Best way to read from a big CSV file without loading everything to memory using Javascript

Question

I'm using Atom/Electron for building an app that has visualisations over video based on data. Each video has a corresponding CSV file with information for each frame. The videos are about 100 minutes, so the files has plenty of data!

The problem I'm having is that it takes a couple of seconds to load and parse the file. Most of the time this is not a problem. But I need to make playlist of parts of videos, and loading the whole CSV file each time a video is changed is not a viable option.

I been looking to file streaming options as fast-csv, but I didn't manage to start reading for an arbitrary part of the file.

EDIT: from the FS documentation. In this case, the question is how can I know which byte corresponds to the position I want in the file?

options can include start and end values to read a range of bytes from the file instead of the entire file. Both start and end are inclusive and start at 0.

What do you think would be the better and most performant approach to this situation?

In concrete:

Is there a way of starting to read a stream from any part of a CSV file?

Do you consider there is another storage method that would allow me to solve this problem better?

UPDATE:

In the end, I solved this by storing the data in a file in binary format. Since I know how many columns the file has I can just read straight from the segment of the file without any performance implications.

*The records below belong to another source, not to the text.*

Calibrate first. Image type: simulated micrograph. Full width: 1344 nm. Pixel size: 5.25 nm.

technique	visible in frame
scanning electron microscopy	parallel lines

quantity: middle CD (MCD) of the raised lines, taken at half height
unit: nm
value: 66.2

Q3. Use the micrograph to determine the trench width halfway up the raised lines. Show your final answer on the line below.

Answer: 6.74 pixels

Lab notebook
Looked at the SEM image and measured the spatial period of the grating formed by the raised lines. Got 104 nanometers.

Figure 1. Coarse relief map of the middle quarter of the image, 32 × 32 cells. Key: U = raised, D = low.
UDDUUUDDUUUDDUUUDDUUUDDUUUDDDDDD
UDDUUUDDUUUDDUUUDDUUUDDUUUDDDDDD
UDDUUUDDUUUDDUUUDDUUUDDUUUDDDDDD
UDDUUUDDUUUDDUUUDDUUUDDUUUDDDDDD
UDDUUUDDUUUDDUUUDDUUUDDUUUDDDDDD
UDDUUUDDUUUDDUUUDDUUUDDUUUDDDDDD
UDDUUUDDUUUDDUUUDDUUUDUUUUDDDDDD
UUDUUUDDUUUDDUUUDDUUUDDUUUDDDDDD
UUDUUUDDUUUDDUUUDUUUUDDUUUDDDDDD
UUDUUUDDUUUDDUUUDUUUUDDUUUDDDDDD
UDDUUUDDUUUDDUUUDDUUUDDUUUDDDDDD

Are the column widths fixed in the csv? (e.g. column 1 is always 20 characters) — Devin H., Jun 22 '15 at 19:18
This question may be of use: http://stackoverflow.com/questions/6156501/read-a-file-one-line-at-a-time-in-node-js I don't know enough about node to answer for sure, but it seems to me you'd want to send on line of the csv at a time. — Devin H., Jun 22 '15 at 19:22
@DevinH. no, but each column is always a number, so it wouldn't be difficult to use some kind of padding. Ideally I would prefer not to do this. I was thinking of indexing the byte position of each row. And store an arrays with the positions. It wouldn't be a problem making some processing when the file is loaded for the first time. — limoragni, Jun 22 '15 at 19:23
Specify buffer chunk on each read? That way you only read small chunks at a time (I'm not sure but looks like my first approach) — Bwaxxlo, Jun 22 '15 at 22:31
@Bwaxxio I think you've misunderstood the question. He seems to be trying to random-access small parts of the file, not stream the whole thing. — David Knipe, Jun 22 '15 at 22:58
Does one of the CSV columns tel you how far through you are? If so then you could estimate it, read that part of the file, then try again until you get it right. Maybe combine this with your idea - just index a few of the rows and estimate from those. (Indexing every row could be quite memory-intensive.) — David Knipe, Jun 22 '15 at 23:03
Now which video frame corresponds with which row is given by the row number, but the row number is not one of the columns, maybe I can add that information to each column and I could estimate given the csv length where to start streaming, then create a buffer and try to read from the buffer. @Bwaxxlo I want to be able to seek in the video and go to the corresponding frame data in the csv without having to read the whole file first. — limoragni, Jun 23 '15 at 14:25
@limoragni how big is that file? I believe you want something not needed. In other case you have 3 options: 1) create an index of each column; 2) use static width of the column; 3) start to use normal database, e.g. sqlite in your case will be enough. — Dmitry Polushkin, Jul 18 '15 at 22:25
Why do you have separate CSV file for each video file? Why not to bundle them into one csv file? — Dmitry Polushkin, Jul 18 '15 at 22:27
@DmitryPolushkin I don't always know what's the next video. It could even be a fragment of a video. The user makes playlists with fragments. And the data is created on a per video basis, each week we have to send the data and the video to the users of the software. Anyway how I see it one big csv would be even more problematic. I could use a database, the one I tried so far was nedb, but it takes to much time loading the database to memory, that is what nedb does, does sql lite reads directly from disk? I'll look into it! — limoragni, Jul 19 '15 at 00:06
@limoragni - It sounds like Sqlite is exactly what you need. May not be the ultimate solution but it will definitely get you going a lot sooner. It is extremely optimized and can even be used to run large websites (although that is discouraged...but fun). Side note. Maybe disect Sqlite a little bit, you may find its inner workings useful to your own solutions. — Blizzardengle, Jul 21 '15 at 17:45
@Blizzardengle Do you think sql little can handle a 25 rows per second query. And it would do this reading from disk? Or do I have to load the whole database to memory at some point? Maybe you can put this in an answer it seem the more suitable solution to this problem if it works like that! — limoragni, Jul 24 '15 at 00:10
Rather than trying to work around the data to meet the requirements I would consider whether or not you can modify the data to meet the demand. [Here's a python script to convert your CSV to sqlite.](https://gist.github.com/rgrp/5199059#file-csv2sqlite-py) — davidcondrey, Jul 24 '15 at 07:18

score 3 · Answer 1 · answered Jul 23 '15 at 17:00

3

I would highly recommend Papaparse for this. It allows the streaming of a CSV 'row-by-row', which can be processed in JSON format based on headers in the file.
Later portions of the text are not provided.